Tuesday, February 16, 2010

Little sensor, big help

Problem: My TV sits above my fireplace. In addition to the TV, I have four other components to my entertainment system and some assorted speakers. I don't like to see wires, and I'm too cheap to pay an expert to wire the necessary cords through my walls. (I know, I know. ... If only all our problems were this trivial.)

Solution: Stack the components BEHIND the TV.

New problem: The components' remote controls signals aren't powerful enough to go *through* the TV, which means my lazy butt would have to get up and press the buttons on my now-hidden components. (And you thought my previous problem was trivial, huh?)

New solution: I found this transmitter and receiver at Best Buy. Point any and all remote controls at the transmitter and let RF waves do their magic. If it lived up to its packaging claims, the transmitter/receiver combination also could operate my remote controls through walls, floors, multiple rooms, and even politicians' thick skulls.

The packaging claims are greatly exaggerated. True, the devices often work when both the receiver and transmitter are in the same room -- but not always. Luckily, a Best Buy reviewer named mdjiron (who coincidentally also lives in Raleigh) came up with an engineering fix that other reviewers say works great. 

I have yet to try the hack, but if I don't electrocute myself, I'll report back with results. For now, I am just happy to keep my butt planted on my VERY comfortable sofa, channel surfing like a king.

Monday, February 15, 2010

Aw...sheets

I have a queen bed, fairly plush, but by no means ridiculously oversized. I needed a set of sheets for said bed.

I went to Wal-Mart to buy their best sheets, figuring the best sheets from a discount store average out pretty well. I found a color and style I liked, and made sure the queen set hadn't been opened.

You probably know what's coming next... When I got home, I attempted to make the bed with my new sheets. There was no amount of stretching that would have gotten that fitted sheet onto my mattress.

[more after the break -- click below]

Friday, February 5, 2010

Resurrecting a fish tank, part 1

My 29-gallon fish tank has been dormant for four months. It went uncleaned for a couple months before that. My lack of aquatic attention can be blamed on the amount of time needed to search for and move to a new place.

I'm not proud of it, but the caked-on scum in my fish tank developed into a rainbow of colors. There was green scum. There was purple scum. There was black scum. And I kid you not, there was scum that changed colors like the corner of a $20-dollar bill.

Clearly, there are only a few industrial products I could use to remove that scum, none of which would be safe for any future fish residents, which require a narrow range of pH levels and water chemicals to survive.

Or I could take the fish tank to a (manual) car wash and blast it with the high-pressure rinse cycle. Guess which option I chose?

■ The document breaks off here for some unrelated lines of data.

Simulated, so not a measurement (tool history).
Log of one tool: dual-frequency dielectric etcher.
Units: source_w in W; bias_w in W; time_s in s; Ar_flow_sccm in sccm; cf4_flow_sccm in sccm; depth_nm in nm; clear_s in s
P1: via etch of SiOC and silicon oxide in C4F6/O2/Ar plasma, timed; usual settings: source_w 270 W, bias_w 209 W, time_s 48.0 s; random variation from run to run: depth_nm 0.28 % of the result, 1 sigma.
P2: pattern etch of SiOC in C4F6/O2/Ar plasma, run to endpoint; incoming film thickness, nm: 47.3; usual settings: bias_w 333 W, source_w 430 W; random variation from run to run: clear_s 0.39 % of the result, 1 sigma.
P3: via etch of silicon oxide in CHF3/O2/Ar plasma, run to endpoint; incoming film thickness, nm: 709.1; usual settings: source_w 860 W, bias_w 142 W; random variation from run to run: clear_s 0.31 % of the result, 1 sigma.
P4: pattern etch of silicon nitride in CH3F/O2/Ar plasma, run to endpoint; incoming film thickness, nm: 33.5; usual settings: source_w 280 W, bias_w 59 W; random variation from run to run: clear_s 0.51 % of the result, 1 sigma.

It actually was fun to clean the fish tank at the car wash (obvious note: remove any live fish from the the tank before attempting this), though I got many strange looks from other car wash patrons.

Using the soap setting on the water gun (not the separate soap wand) helped loosen the entrenched scum. And the high-pressure rinse cycle did, in fact, clean everything out, though it sprayed soap bubbles everywhere.

After drying the fish tank off. I brought it home and filled it with some new gravel and decorations. Now I just need fish.

[freshly cleaned tank, with its light off and its light on]
 
 

Thursday, February 4, 2010

I can see you

OK, so the title is a bit creepy. But that's kind of the point: My front door now has a peephole.

The architects of my townhouse for some inexplicable reason did not include any side glass or windows near the front door. So I had no idea whether the person ringing my doorbell is a neighborhood girl scout selling cookies or a Uzi-toting madman hell-bent on world destruction. (Yes, I watch a lot of REALLY bad movies.)

I had the idea to install a peephole/viewfinder after I evaluated my new home's security. About a month after I had the idea, a local company sent me an advertisement, telling me they'd install a peephole for what seemed like a lot of money.

I was right, it WAS a lot of money. My local hardware store sold me a peephole for about $10-12 dollars. (Amazon sells them, too.) I already had the drill and half-inch drill bit.

Don't want to drill a hole yourself? Find a Triangle-based security company with this Google search.

Some tips:
Splurge on the peephole: I got the peephole with the largest viewing angle available. I almost can see more through the peephole than I can with the door open. It cost about $2 more than a limited-scope peephole.
Make sure you know your door: If your door used to be a bank vault, you're probably going to need some heavy-duty equipment, or at least some extra drill bits.
Install the peephole at a comfortable height: I'm kind of a tall dude, so the peephole went in a few inches below eye level so others don't have to stand on their toes. If you have children around, consider installing a second, lower peephole.

More good tips and peephole alternatives can be found here. It's alarmist, but useful.

And now, I'm safe(r) from Uzi-toting madmen.